Now back to GTX280, a GT200 based GPU, if I am not mistaken. The claim is usual (http://news.cnet.com/8301-13512_3-9969234-23.html):

a device with 240 cores operating @ 1.296 GHz each, and able to execute 3 flops per cycle per core. Hence, it has theoretical peak performance of

240 x 1.296 x 3 = 933 GFLOP/s.

i.e. we are talking about 1TeraFLOP/s in a desktop. Quite attractive, indeed.

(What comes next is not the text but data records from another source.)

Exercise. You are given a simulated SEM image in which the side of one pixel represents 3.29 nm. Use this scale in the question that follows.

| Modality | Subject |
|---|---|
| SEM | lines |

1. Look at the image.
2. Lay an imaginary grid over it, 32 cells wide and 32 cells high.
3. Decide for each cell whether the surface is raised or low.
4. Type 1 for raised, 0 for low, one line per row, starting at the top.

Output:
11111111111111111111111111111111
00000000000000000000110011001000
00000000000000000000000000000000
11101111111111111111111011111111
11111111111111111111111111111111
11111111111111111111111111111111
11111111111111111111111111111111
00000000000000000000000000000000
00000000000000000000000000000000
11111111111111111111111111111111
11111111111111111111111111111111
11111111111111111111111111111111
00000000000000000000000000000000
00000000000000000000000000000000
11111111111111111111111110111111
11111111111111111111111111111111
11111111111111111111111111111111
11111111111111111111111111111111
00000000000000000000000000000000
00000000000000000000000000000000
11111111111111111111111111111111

I’m afraid, however, that the situation will be the same as with 8800GTX: one probably will not be able to get these three flops per cycle, and instead will reach only between some

311 and 622 GFLOP/s

The worst part is that double precision, which is badly wanted by the scientific community, instead of reported 90GFLOP/s, may be just between

30 and 60 GFLOP/s

This might be compared to 2x Core2 Quad with double precision SSE, which is incidentally easier to program than GPU; unless I am missing something. In fact, I had a privilege to have an access to a GT200 GPU and to run few codes with high arithmetic intensity. I was able to reach only 300+ GFLOP/s from theoretical peak of 720 GFLOP/s in single precision, and about 30 GFLOP/s in double precision mode. The results are not very encouraging for double precision, as it appears to be 10x smaller.

In any case, I am just trying to understand low level of GPU programming, which could, perhaps, allow to more efficiently use the device.

It is completely possible that I miss something or fail to properly understand. Therefore, any relevant comments, clarification or corrections are more than welcome.

Regards,

Evghenii